Randy Pedersen: Hi, everybody, Randy Pedersen for Storm bowling products. Today we are going to talk about a reverse oil pattern or what I call a reverse block.
What is a reverse block? On a typical house shot the outside part of the lane is extremely dry and the middle part of the lane has a heavy concentration of oil, but on a reverse block it's exactly the opposite. The middle part of the lane hooks, the outside part of the lane is slick, and this leads to real low scores.
You can attack this extremely difficult oil pattern from one of two ways. The extreme outside part of the lane or the extreme inside part of the lane. If you go from the outside part of the lane, you have to be very accurate. You want to keep the ball online and straighter is greater.

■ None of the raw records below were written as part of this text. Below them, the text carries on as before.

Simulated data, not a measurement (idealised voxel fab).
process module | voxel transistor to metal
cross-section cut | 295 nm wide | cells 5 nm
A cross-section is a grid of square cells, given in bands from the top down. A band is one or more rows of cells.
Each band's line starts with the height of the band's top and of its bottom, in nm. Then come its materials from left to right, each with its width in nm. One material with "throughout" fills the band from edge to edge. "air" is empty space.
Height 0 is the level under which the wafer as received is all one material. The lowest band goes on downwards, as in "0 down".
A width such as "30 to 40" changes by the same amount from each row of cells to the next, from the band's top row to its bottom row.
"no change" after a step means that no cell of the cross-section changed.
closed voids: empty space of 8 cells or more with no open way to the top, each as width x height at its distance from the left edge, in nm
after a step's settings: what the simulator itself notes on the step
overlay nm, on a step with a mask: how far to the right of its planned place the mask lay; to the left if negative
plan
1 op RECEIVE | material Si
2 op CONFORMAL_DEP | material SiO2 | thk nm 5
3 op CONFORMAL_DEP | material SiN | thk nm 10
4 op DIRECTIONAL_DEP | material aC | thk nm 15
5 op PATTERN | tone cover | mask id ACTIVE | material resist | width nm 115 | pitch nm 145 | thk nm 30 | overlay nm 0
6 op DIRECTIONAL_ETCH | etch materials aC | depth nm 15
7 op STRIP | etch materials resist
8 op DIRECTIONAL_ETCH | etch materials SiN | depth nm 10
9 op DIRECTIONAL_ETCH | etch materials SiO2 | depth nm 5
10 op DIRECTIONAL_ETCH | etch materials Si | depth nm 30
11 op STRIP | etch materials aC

From the middle part of the lane, the deep inside part of the lane it's the same kind of thing. Make sure you're extremely accurate; make sure you're hitting your target. There is not a lot of room for error on this oil pattern.
What's the best equipment to use on this demanding oil pattern? Well, if you play the extreme outside part of the lane, that's where the heaviest concentration of oil is. So you are going to have to use a much more aggressive bowling ball. If you choose to play the extreme inside part of the lane, remember no oil, reverse block. So you are going to have to use something that's less aggressive.
Now whether you decide to play the extreme outside part of the lane or the deep inside part of the lane remember accuracy is at a premium when bowling on a reverse oil pattern.